Plans to install smart meters in all British homes by 2020 have raised concerns that homeowners will have to foot the bill for this new technology. The Government scheme is estimated to cost somewhere in the region of £11bn, but researchers justify the expense with the claim that advanced power meters could potentially save £17 billion over the next 16 years.
Smart meters are the energy systems of the future. Designed to help people monitor gas and electricity consumption in order to reduce usage and bills, the devices are seen as key to improving the infrastructure of the UK’s energy system and indoctrinate a smarter approach to the way we use energy.
The Public Accounts Committee has raised concerns that the new energy monitors will not save enough money for their installation to be worthwhile. As well as this, home owners are being asked to foot the bill to install the £215 box meters in their homes—although in practice, the cost of this will be naturally factored into bills over the next 15 years.
The cost of installing the new power meters will only add around £14 to energy bills, but government estimates claim users can save around £23 a year by using the smart meters in a clever way.
Comprehensive research conducted by Oxford Economics and British Gas claim that smart meters could save homeowners £65 a year. The report explains that improving the energy efficiency of every household in the country will save the UK economy £14 billion by 2030.
Smart meters are fitted with in-home displays which allow users to monitor the amount of energy consumption for each appliance at a glance. Users can therefore calculate how much they're spending in relation to the energy they're using. It is hoped the energy meters will encourage people not to leave TVs and PCs on stand-by or charge portable devices overnight, all of which wastes electricity unnecessarily.
British Gas calculated that for every £4 spent on electricity, £1 is wasted, which contributes £1.3bn worth of loss to the British economy. Because smart meters provide information of energy consumption in real time, everyone in the household can immediately see the impact of switching off devices when they are not being used.
The report conducted by British Gas and Oxford Economics details how home owners and energy providers can benefit by incorporating the new power meters into the smart grid.

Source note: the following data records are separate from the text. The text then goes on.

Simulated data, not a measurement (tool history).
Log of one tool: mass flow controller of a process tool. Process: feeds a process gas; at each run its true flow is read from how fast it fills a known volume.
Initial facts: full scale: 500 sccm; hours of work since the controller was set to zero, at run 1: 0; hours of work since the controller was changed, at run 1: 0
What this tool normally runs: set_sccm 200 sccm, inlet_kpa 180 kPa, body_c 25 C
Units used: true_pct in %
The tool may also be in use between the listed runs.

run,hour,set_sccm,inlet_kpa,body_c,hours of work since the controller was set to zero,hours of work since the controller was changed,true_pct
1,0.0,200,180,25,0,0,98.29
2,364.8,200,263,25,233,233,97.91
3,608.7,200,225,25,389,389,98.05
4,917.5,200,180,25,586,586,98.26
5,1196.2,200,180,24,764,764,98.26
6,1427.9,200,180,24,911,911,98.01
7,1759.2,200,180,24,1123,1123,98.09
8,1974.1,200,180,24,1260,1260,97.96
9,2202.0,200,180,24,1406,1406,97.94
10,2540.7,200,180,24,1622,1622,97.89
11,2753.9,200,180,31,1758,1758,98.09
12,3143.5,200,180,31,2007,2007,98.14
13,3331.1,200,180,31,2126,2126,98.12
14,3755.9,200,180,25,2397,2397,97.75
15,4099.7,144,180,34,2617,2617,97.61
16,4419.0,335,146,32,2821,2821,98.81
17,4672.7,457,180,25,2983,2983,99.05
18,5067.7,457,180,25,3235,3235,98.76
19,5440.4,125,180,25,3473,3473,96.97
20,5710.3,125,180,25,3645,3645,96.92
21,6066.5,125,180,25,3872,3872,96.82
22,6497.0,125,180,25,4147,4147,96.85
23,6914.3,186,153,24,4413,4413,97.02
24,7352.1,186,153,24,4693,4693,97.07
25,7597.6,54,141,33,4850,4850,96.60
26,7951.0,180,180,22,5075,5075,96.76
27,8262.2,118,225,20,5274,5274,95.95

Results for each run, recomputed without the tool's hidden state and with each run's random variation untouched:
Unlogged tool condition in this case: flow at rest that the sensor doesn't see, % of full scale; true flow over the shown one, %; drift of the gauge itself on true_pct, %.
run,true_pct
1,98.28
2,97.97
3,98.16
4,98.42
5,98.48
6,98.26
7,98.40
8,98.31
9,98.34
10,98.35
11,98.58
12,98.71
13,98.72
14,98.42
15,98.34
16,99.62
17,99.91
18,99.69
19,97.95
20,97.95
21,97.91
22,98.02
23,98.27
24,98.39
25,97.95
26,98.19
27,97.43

Smart meters provide accurate, near-real time information around energy consumption that will allow electricity suppliers to determine the level of resources they need to provide at certain times of day and year during peaks and troughs of consumption. With accurate data provided by smart meters, energy companies can match supply and demand and work much more efficiently.
In the future, the more sophisticated data provided by the meters may mean that energy companies may also lay the groundwork to promote deals on energy at busy times of day when energy consumption is at a premium. This could be, for example, during popular TV shows aired at prime time or when live televised football matches are on. With basic energy prices continuing to rise, smart meters offer a solution to help control power consumption and reduce bills.
Smart ways of using energy
The responsibility of improving the running of the country’s power infrastructure and supporting the economy depends on how well the nation adapts to saving energy. If everybody buys into the scheme it brings more benefits to the nation and the UK economy as a whole. The government has asked that reduced energy usage is passed back to consumers and estimates savings of £6.3bn by 2030. It is forecast that if consumers follow personalised energy advice, they can save 5% on their yearly bill. For the average UK household this is around £60.
Furthermore, a lower demand for energy will reduce trading costs of carbon and save a further £3.2bn in energy services. Information collected by smart meters is transferred directly to your electricity supplier and negates the need for a meter reader to enter your premises making further savings on unnecessary human resources.
Energy companies will provide literature and customer service lines designed to educate electricity users to be more energy efficient by using appliances less and watching how much energy they spend on entertainment, appliances, and heating in their homes.
In times of financial hardship, smart meters offer a solution to put money back into the pocket of British householders and give the British economy a much-needed boost. And by making energy users self-conscious about the amount of energy they are consuming, the country will make even greater savings by avoiding some of the damage to the environment caused by climate change.